Friday, September 25, 2009

Michael Barone - Can the Republicans win the House in 2010?

Can the Republicans win the House in 2010?
By:
Michael Barone
Senior Political Analyst
09/23/09 4:12 PM EDT

There’s starting to be some speculation that Republicans might recapture a majority in the House in 2010. That would require them to gain 40 seats—the exact number they needed to gain in 1994, the last time they recaptured a majority from the Democrats. Interestingly, I don’t recall anyone predicting the Republicans would win a majority, much less gain the 52 seats they actually did that year, until July 1994, when I wrote
an article in U.S. News & World Report suggesting there was a serious possibility they would do so. One reason the commentariat was so late in making such a prediction was that almost no one had been around the last time the Republicans won a majority of House seats, in 1952. In contrast, today’s commentariat remembers that there was a Republican majority in the House just three years ago.
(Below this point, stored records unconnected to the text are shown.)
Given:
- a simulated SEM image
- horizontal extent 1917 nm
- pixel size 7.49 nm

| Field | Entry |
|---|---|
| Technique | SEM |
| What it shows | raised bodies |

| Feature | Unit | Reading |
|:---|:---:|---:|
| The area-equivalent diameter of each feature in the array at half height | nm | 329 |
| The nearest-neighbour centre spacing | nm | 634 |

One reason it’s hard to predict who will win which party will win a majority of House seats is that it’s impossible, or at least impracticable, for national pollsters to ask respondents in each of the 435 congressional districts which of the two major party candidates they’ll vote for. Challengers are typically little known even in the weeks just before the election, much less 14 months before—when most challengers haven’t even been picked and many haven’t started running. So pollsters ask the generic ballot question—which party’s candidate will you vote for in the election for House of Representatives. Currently
Real Clear Politics reports that Democrats lead Republicans by only 41%-39% in the generic ballot. But there’s a clear difference between the results shown by pollster Scott Rasmussen, who limits his surveys to those he determines to be likely voters, and other pollsters. Rasmussen currently shows Republicans leading 42%-38% and has had them ahead every week since the results he reported June 28—just about the time the House was passing the Waxman-Markey cap-and-trade bill by a 219-212 margin. Other pollsters during the same period have, on average, shown Democrats ahead 44%-39%, with Democrats leading in nine of ten such polls and Republicans ahead by just 1% in the other.

Now comes
political scientist Andrew Gelman, on the 538.com blog run by the Obama enthusiast and gifted numbers cruncher Nate Silver, saying that the generic polls suggest that Republicans could recapture a House majority in 2010. I have noticed that over the years generic vote questions have tended to understate the ultimate Republican percentage of the popular vote for the House; Gelman says his research indicates “the out-party consistently outperforms the generic polls.” Gelman says that in current generic polls Democrats get 52% of the two-party vote, comparable to what they got in 1946, 1994 and 1998—all years in which Republicans got more popular votes and won more House seats than Democrats.

Wisely, Gelman notes it’s still early; opinion which has shifted away from the Democrats during the first eight months of the Obama term could shift the other way in the next 14 months. He also notes, again I think wisely, “the general unpopularity of the Republicans.” But I think there’s less to his third caveat, that “it will be year 2 of the presidential term, not year 6 which is historically the really bad year for the incumbent party.” Historically, yes, but not in recent times. Ronald Reagan’s Republicans and Bill Clinton’s Democrats lost more seats in year 2 than in year 6; only George W. Bush of the presidents of the last 30 years saw his party do worse in year 6 than year

2. Reagan’s Republicans suffered from recession and high unemployment; Clinton’s Democrats suffered from liberal overreach. Both factors could—not necessarily will, but could—work against Barack Obama’s Democrats next year.

Having said all that, I think the chances of the Republicans recapturing the House have to be rated now at well below 50%. But I think they’re not as negligible as I thought even a few weeks ago.